Banking Regs Enlivened |by de Blasio Draw Fire

     MANHATTAN (CN) – New York City’s attempt to build on federal banking laws has become ripe for federal court review by way of its new mayor, the industry claims.
     Tuesday’s complaint by the New York Bankers Association takes aim at a law that would collect and publish data such as bank foreclosures and mortgage modifications.
     Though Mayor Michael Bloomberg vetoed the bill after the city council passed it in 2013, the NYBA says Bloomberg’s successor, Mayor Bill de Blasio, has reversed course.
     The NYBA concedes that an earlier challenge it brought over the same law failed because Bloomberg’s inaction made its claims too “attenuated” and “conjectural,” as a federal judge put it.
     Since de Blasio took office in January 2014, however, the NYBA says “all of these events and more have now come to pass.”
     Citing the “aggressive steps” that New York City has taken of late to implement the law, the association notes that the city’s financial department demanded in December 2013 that vendors provide information to help the Community Investment Advisory Board implement that law.

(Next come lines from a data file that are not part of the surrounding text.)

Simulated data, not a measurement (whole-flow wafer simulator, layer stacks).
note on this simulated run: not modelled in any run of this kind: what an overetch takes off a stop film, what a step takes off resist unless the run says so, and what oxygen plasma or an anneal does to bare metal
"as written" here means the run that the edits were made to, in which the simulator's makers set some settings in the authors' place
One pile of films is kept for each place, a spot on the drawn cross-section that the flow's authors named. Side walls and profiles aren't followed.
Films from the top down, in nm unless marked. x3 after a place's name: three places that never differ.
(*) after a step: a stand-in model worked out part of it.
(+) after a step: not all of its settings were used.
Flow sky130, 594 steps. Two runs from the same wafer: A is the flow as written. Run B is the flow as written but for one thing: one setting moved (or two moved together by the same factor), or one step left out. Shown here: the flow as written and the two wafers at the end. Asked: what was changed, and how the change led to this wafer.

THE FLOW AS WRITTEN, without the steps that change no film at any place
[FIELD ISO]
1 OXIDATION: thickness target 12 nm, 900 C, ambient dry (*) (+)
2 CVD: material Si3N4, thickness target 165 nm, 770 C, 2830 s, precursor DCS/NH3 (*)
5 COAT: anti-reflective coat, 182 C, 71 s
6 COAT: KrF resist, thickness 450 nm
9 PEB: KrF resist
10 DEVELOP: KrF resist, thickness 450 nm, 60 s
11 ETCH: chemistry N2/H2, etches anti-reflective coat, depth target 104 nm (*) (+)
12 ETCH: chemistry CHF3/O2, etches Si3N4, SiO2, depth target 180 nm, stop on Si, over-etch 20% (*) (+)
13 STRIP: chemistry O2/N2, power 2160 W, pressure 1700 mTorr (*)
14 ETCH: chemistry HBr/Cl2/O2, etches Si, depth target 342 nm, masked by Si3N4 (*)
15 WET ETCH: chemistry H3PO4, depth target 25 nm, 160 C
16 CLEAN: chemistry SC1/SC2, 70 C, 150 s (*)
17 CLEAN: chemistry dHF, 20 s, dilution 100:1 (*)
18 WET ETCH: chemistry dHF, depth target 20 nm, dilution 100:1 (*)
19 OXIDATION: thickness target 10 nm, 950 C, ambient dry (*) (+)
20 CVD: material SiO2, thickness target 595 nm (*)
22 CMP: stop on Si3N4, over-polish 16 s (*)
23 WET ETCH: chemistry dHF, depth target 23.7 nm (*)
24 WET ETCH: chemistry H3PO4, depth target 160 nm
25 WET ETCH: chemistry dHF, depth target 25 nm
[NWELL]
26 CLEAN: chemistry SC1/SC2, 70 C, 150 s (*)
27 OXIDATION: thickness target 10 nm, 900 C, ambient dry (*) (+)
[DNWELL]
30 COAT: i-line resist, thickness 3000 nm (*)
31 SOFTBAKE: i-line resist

     The city even hired two new employees, to the tune of $140,000 in salaries, to enact Local Law 38, according to the 60-page complaint.
     A consulting firm meanwhile received $350,000 in September 2014 to collect and analyze data from banks, the complaint alleges.
     This past February, the eight-member Community Investment Advisory Board allegedly held public hearings in all five boroughs to discuss the law.
     The city released its first “needs assessment” in April, asking banks to share information “to determine if [residents’] needs are being met so that disadvantaged communities have fair access to … important financial products and services,” according to the complaint.
     On the heels of that announcement, the agency allegedly asked the city’s deposit banks for a host of information on how it handles small businesses and ways to offer financial services for the poor.
     The NYBA says the agency’s first annual report is due by the end of this year.
     It claims that the law “violates the clear prohibition in federal law on local regulation of federally chartered depository institutions, which bars local laws and regulations … that empower local authorities to collect information from, and supervise the banking activities of such institutions,” according to the complaint.
     “The city cannot escape the fact that Local Law 38 is preempted by federal and state law,” the complaint states.
     By enacting the law, the city will not be acting as a “participant in the market for banking services, but as an examiner and regulator …. with the power to threaten [banks] with public criticism and loss of status … if those banks do not respond” to their demands for information, the NYBA adds.
     More than 140 commercial banks and federal associations in New York state with aggregate assets of more then $9 trillion and 200,000 employees belong to the NYBA.
     Back when the NYBA brought its first challenge to Local Law 38, a spokesman for the city noted that the lawsuit’s pre-emption allegations “are consistent with, and supported by, the mayor’s position in his veto message.”
     The NYBA is represented in its latest lawsuit by Robert Giuffra, Jr., with Sullivan & Cromwell.